Photo: Calgary Municipal Land Corporation

Top Projects 2015: St. Patrick's Island

Civil—Under $50 Million (TIE)

Calgary’s long-anticipated East Village urban community is quickly taking shape, with new residential and commercial building springing up around the city’s freshly built infrastructure. You can now add an island playground to the list of amenities in the area. St. Patrick’s Island is a reinvigorated 31-acre island and regional park in the Bow River across from downtown Calgary, and its rejuvenation was part of the East Village redevelopment program. Virtually abandoned for years, St. Patrick’s Island underwent a multi-year rejuvenation completed in July 2015 under the guidance of the Calgary Municipal Land Corporation (CMLC).

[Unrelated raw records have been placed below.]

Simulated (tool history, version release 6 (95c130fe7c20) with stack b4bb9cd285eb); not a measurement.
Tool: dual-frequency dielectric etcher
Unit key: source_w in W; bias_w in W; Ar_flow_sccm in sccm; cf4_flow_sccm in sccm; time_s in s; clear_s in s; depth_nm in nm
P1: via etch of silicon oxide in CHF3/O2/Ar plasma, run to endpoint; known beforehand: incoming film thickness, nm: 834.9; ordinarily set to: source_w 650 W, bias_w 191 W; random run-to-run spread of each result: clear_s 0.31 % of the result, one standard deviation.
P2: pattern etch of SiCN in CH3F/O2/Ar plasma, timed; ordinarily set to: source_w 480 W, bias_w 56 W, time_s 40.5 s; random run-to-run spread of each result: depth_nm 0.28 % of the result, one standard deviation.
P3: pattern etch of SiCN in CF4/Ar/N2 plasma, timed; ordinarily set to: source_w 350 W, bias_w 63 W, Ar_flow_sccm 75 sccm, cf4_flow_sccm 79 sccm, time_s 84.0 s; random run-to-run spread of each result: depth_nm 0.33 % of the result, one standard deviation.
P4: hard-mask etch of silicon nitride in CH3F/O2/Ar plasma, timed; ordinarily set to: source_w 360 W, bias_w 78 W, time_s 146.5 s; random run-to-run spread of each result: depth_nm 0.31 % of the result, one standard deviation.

A master plan was developed for St. Patrick’s Island in 2010 following a rigorous public engagement process that collected input from some 6,000 Calgarians and helped define local hopes and expectations for the island. The master plan design principles and public engagement process also informed a North America–wide request for proposals, after which New York–based W Architecture and Denver-based Civitas were selected as partner landscape design leads.

Throughout the redevelopment of St. Patrick’s Island, CMLC and the architectural team worked towards retaining as much of the natural landscape as possible. This is highlighted in the restored vegetation throughout the island and preservation of a stand of older trees.

The completed landscape design features:

  • The Seasonal Breach, a newly restored river channel that has become an urban beach where visitors wade into shallow riverwater and venture safely onto a gravel bar.
  • The Rise, a nine-metre-high grassy knoll that is used for festivals and community celebrations, performances and movies in the park. During the restoration and drudging of the Seasonal Breach—when the team reinstated an original river channel—the excess earth was used to create The Rise.
  • The Playmound, a playground with a variety of familiar and inventive pieces of apparatus.
  • Lowland Channel, a seasonal wetlands with an innovative elevated boardwalk in metal that provides no-impact access through the ecosystem.
  • Confluence Plaza, a gathering place with a sculptural shade canopy, a sun deck and small amphitheatre that hosts performances and various small- to mid-scale programming such as food trucks.
  • Sculptural and whimsical seating.

The team also reused materials from the original St. Patrick’s Island Bridge for a utility shed and bathroom facility.

Since reopening the park on July 31, 2015, CMLC has delivered more than 50 free public events to more than 50,000 visitors, demonstrating the variety of programmatic experiences now available on the island.